Rodgers v. Rodgers

The Chancellor :—The complainants apply to amend an injunction bill after answer, on the ground that exceptions to the answer have been allowed. No affidavit of the truth *of the charges contained in the proposed amendments, or excuse for not inserting them in the original bill, is furnished. The 15th rule of this court, authorizing the complainant to amend his bill of course, and without costs, on exceptions allowed to the answer, does not apply to an injunction bill, or to any other which has been sworn to by the party. Such was the construction given to the 11th rule, in Parker & Bliss v. Grant, (1 John. Ch. Rep. 434.) And in Beekman v. Waters, (3 John. Ch. Rep. 410,) where the defendant had submitted to answer exceptions, although an amendment was allowed on the particular facts sworn to in the petition, Chancellor Kent declared, that if the amendments required a new or further answer, they ought to be allowed only upon payment of costs.

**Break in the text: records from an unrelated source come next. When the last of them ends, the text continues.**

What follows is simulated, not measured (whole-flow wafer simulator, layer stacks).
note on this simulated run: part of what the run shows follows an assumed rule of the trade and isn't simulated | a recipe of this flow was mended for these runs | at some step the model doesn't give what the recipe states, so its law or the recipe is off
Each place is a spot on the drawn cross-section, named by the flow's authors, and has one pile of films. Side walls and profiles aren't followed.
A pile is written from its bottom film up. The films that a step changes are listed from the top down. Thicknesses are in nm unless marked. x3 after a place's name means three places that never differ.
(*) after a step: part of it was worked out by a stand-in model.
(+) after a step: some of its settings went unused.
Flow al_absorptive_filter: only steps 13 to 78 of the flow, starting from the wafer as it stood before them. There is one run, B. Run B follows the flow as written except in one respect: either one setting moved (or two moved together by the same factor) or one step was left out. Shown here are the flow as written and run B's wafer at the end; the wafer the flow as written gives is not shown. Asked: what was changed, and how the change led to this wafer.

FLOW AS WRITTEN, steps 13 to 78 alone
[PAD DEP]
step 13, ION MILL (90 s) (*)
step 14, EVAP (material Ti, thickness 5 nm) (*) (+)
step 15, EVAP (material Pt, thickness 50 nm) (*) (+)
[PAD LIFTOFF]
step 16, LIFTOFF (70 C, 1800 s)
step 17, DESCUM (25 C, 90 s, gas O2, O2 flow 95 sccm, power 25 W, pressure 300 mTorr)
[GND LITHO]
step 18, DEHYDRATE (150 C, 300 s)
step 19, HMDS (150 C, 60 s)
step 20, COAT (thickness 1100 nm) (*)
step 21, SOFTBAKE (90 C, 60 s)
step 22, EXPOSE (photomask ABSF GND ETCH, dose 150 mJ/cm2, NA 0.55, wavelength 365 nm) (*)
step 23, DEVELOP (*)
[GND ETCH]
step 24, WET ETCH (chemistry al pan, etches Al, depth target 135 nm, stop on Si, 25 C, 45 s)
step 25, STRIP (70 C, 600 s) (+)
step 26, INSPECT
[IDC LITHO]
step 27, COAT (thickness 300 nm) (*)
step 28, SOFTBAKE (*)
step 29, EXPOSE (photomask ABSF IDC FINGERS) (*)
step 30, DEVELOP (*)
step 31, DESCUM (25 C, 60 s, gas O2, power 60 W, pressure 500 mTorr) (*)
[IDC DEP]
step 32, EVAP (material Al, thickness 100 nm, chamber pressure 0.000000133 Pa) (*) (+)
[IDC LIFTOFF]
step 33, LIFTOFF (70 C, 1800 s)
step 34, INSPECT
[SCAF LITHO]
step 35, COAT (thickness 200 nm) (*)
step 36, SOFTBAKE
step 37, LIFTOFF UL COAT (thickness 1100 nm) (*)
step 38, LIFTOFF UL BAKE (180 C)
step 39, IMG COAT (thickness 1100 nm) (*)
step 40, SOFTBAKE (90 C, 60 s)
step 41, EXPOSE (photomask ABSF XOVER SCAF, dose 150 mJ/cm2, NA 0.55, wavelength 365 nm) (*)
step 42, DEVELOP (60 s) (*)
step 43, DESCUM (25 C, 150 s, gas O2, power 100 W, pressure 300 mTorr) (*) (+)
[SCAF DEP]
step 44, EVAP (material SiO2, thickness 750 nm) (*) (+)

A loose kind of practice in relation to amending injunction bills has crept into this court, which I am satisfied *426has been productive of great delay and injustice, and for which there appears to be no remedy, except by adhering more closely to the ancient practice of requiring the complainant to state the whole of his equity in his original bill. When he applies to amend without prejudice to the injunction, he must state the proposed amendments distinctly, so that the court can see that they are merely in addition to the original bill, and not inconsistent therewith. He must also swear to the truth of the several matters proposed to be inserted as amendments, and render a valid excuse for not incorporating them in the original bill; and the application to amend must be made as soon as the necessity of such amendment is discovered. (Sharp v. Ashton, 3 Ves. & Beam. 144; and Mair v. Thellusson, in note to page 145; Norris v. Kennedy, 11 Ves. 565.)

The application being defective in nearly all of these respects must be refused with costs.